Monday, May 15, 2006

Bush on Immigration

For the first time in six years I actually watched a speech by George W. Bush. I confess I only watched it because I thought he would fall flat on his face. It was a tricky subject. For days this speech was touted as an important speech on the problem of immigration, especially Mexican immigration. How would Bush handle it? How could he please his ultra-right base that wants all illegal immigrants labeled as felons while at the same time pleasing the more sane members of the United States? What would he say? Would he take a genuine leadership role? Would he continue to insist on a guest worker program? Amnesty? Whatever. Actually, I thought he did pretty well, everything considered:
He appeared to be very clean. He must have had a recent shower.
He wore a nice suit (one of his $2000 jobs, no doubt).
His makeup was fine
His tie was nicely knotted (Laura?)
He read his 17 minute speech flawlessly off the teleprompter (he has really improved at this over the years).
He even seemed, for a change, to understand what he was reading (I found this a pleasant surprise).

So what did he say? Did he demonstrate the leadership that everyone said we needed on this monumental issue? Well:
He said immigration was a problem
He said it was imperative to act (why this is imperative is not clear as it has been going on for decades with nothing but benign neglect)
I guess it is now imperative because it has become a viable political issue and, as a political issue, cannot be ignored.
As a response to this (now suddenly emergency issue) we will send 6000 National Guard troops to the Mexican border.
It is not very clear what they will do, but they will not be actively engaged in actually arresting anyone, detaining anyone, or otherwise acting as law-enforcement personnel. They will simply offer "support" to the border patrols. And yes, we have enough National Guardsmen to do this without negatively affecting other duties, such as getting murdered in Iraq, dealing with floods and national disasters, and so on.
And, this is to be simply a temporary measure, until another 6000 border patrolsmen (or women) can be trained and funded (where the money is coming from to do this has not been discussed. No doubt we will just borrow another billion or so from China).

Having now effectively gained control of our border:
How to deal with the millions of illegal aliens already here without labeling them and all who support them as felons subject to deportation (how you might arrest and deport eleven or more million individuals when you are stone broke is not too clear).
Furthermore, if you were to deport them all who would provide the cheap labor necessary to keep a lid on decent wages? We'd have to have a guest worker program (as far as I know all guest worker programs have failed dismally).
But what about those aliens who have been here for a long time, have families, homes, pay taxes, and so on? Well, if they qualify, and if they pay a $2000 fine for having entered illegally, and if they learn to speak English, and whatever, they can eventually "earn" citizenship.
But this would constitute "amnesty" critics say. No it wouldn't say Bush and his supporters (all three of them).
Except for a very brief mention of it he said nothing about enforcing the laws against hiring illegal aliens (can't upset the corporate masters).

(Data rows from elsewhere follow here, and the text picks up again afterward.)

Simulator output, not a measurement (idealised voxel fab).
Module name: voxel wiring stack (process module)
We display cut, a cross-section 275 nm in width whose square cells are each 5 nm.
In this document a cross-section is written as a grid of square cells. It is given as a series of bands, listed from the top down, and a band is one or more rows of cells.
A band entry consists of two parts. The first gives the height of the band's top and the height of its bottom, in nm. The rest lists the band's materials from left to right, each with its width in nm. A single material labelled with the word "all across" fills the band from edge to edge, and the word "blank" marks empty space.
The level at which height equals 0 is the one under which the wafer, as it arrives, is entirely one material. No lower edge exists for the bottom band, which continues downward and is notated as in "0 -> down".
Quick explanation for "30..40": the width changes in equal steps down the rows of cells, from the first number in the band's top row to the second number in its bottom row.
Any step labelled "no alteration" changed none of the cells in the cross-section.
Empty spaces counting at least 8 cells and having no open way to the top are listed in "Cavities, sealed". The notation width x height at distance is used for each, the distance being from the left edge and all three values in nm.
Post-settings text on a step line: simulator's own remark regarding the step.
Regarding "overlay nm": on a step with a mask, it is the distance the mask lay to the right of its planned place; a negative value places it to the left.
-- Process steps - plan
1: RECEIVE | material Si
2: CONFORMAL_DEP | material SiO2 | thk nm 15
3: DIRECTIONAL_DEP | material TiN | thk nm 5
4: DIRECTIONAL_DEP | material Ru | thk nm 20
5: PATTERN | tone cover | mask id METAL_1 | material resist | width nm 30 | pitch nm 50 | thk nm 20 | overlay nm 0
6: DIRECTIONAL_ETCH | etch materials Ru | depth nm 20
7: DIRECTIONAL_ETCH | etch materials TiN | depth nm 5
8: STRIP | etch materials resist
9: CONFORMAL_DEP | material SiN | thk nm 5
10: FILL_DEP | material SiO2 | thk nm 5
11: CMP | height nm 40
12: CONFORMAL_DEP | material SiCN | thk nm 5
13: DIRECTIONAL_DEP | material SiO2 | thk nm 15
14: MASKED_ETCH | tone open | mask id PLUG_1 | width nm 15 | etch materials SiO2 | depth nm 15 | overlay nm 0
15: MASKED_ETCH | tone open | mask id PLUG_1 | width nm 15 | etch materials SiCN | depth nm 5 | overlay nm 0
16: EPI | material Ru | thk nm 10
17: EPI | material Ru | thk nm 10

In other words, Bush said nothing that has not been said for days on end. He provided no leadership, no new or viable ideas, no solution other than a temporary band aid that probably won't even be funded. He will not even have satisfied his racist, fundamentalist "base." He will have, for the moment, done nothing at all. But, hey, things could be worse (maybe).

On another front, have you noticed that nothing can be investigated anymore? Not Libby, not NSA, not 9/11, not anything, because anything you want to investigate these days involves sensitive national security secrets that cannot be compromised. How convenient. I guess this means we will never be able to investigate Bush, Cheney, Rumsfeld, Rice, or anyone else in this Administration. How wonderful for them. But don't you feel that maybe you might be just a bit "short-changed?"

Hillary and McCain, I fear, in their quest for power, have both gone completely "off the dead end." Can't someone tell them, politely or not, they have already "flunked out?" If they haven't the American electorate has - again.

1 comment:

Bubblehead said...

Dude -- You should totally Speak Truth to Power next about the Army's Civilian Inmate Labor Program; it's proof that the indicted war criminal Rove, along with Bush and his corporate master (Major League Baseball) intend to put immigrants (along with all progressives) in Halliburton-built prisons.